This illustrates a key concept. In each case, there are an equal number of observations in each bin. Pandas does the math behind the scenes to figure out how wide to make each bin. If you look closely, in `quantile_ex_1` the range of the first bin is 74,661.15 while the second bin is only 9,861.02 (110132 - 100271).

One of the challenges with this approach is that the bin labels are not very easy to explain to an end user. For instance, if we wanted to divide our customers into 5 groups (aka quintiles) like an airline frequent flier approach, we can explicitly label the bins to make them easier to interpret.

In [None]:
bin_labels_5 = ['Bronze', 'Silver', 'Gold', 'Platinum', 'Diamond']
df['quantile_ex_3'] = pd.qcut(df['ext price'],
                              q=[0, .2, .4, .6, .8, 1],
                              labels=bin_labels_5)
df.head()

We just did some things a little differently. We explicitly defined the range of quantiles to use: q=[0, .2, .4, .6, .8, 1]

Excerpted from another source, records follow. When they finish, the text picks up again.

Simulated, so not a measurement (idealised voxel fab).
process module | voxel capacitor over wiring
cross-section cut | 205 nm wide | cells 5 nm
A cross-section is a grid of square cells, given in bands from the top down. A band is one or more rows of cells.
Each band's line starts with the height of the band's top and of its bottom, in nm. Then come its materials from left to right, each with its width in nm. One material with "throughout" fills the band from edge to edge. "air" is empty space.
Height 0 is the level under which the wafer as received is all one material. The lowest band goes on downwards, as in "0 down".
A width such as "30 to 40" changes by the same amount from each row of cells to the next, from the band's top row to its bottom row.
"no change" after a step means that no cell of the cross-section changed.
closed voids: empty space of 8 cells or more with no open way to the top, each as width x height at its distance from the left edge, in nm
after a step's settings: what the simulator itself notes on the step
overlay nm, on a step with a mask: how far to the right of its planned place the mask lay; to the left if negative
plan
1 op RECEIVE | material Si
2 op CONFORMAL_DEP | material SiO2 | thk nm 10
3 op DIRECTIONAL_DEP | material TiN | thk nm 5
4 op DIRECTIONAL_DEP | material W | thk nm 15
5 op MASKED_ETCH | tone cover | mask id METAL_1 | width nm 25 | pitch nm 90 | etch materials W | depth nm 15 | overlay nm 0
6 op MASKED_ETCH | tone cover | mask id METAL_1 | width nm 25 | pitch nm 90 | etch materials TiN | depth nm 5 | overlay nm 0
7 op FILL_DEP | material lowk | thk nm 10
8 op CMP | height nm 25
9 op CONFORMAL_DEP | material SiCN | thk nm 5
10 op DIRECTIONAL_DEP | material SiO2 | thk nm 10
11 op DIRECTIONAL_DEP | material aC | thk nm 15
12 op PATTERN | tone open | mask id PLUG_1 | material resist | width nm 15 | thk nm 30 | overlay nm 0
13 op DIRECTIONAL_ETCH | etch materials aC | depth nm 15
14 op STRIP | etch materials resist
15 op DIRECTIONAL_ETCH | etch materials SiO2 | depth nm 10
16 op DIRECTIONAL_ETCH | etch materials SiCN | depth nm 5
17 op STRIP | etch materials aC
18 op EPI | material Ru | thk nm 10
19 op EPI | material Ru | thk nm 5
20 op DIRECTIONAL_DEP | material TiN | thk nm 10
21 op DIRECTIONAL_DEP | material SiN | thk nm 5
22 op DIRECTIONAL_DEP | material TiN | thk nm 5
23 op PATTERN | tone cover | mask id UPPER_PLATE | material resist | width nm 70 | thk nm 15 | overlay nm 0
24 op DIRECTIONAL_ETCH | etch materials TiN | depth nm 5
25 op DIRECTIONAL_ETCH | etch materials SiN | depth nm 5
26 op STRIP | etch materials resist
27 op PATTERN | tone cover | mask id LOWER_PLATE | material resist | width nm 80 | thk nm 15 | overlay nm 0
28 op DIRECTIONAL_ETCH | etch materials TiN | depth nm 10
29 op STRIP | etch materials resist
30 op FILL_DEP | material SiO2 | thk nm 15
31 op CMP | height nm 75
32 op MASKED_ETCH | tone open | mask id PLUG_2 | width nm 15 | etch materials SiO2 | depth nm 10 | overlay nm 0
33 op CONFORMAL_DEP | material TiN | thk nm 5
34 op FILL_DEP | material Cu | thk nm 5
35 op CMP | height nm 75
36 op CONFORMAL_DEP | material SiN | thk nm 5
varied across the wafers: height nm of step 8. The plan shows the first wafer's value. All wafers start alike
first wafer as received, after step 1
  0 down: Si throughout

But we also defined the labels `labels=bin_labels_5` to use when representing the bins.

Let’s check the distribution:

In [None]:
df['quantile_ex_3'].value_counts()

W now have an equal distribution of customers across the 5 bins and the results are displayed in an easy to understand manner.

One important item to keep in mind when using `qcut` is that the quantiles must all be less than 1. Here are some examples of distributions. In most cases it’s simpler to just define `q` as an integer:

- terciles: q=[0, 1/3, 2/3, 1] or q=3
- quintiles: q=[0, .2, .4, .6, .8, 1] or q=5
- sextiles: q=[0, 1/6, 1/3, .5, 2/3, 5/6, 1] or q=6

Now, how do we know what ranges are used to identify the different bins? We can use `retbins=True` to return the bin labels:

In [None]:
results, bin_edges = pd.qcut(df['ext price'],
                            q=[0, .2, .4, .6, .8, 1],
                            labels=bin_labels_5,
                            retbins=True)

results_table = pd.DataFrame(zip(bin_edges, bin_labels_5),
                            columns=['Threshold', 'Tier'])

In [None]:
results_table

Now, let's go with `cut`.

Many of the concepts we discussed above apply but there are a couple of differences with the usage of `cut`.

The major distinction is that `qcut` will calculate the size of each bin in order to make sure the distribution of data in the bins is equal. All bins will roughly have the same number of observations but the bin range will vary.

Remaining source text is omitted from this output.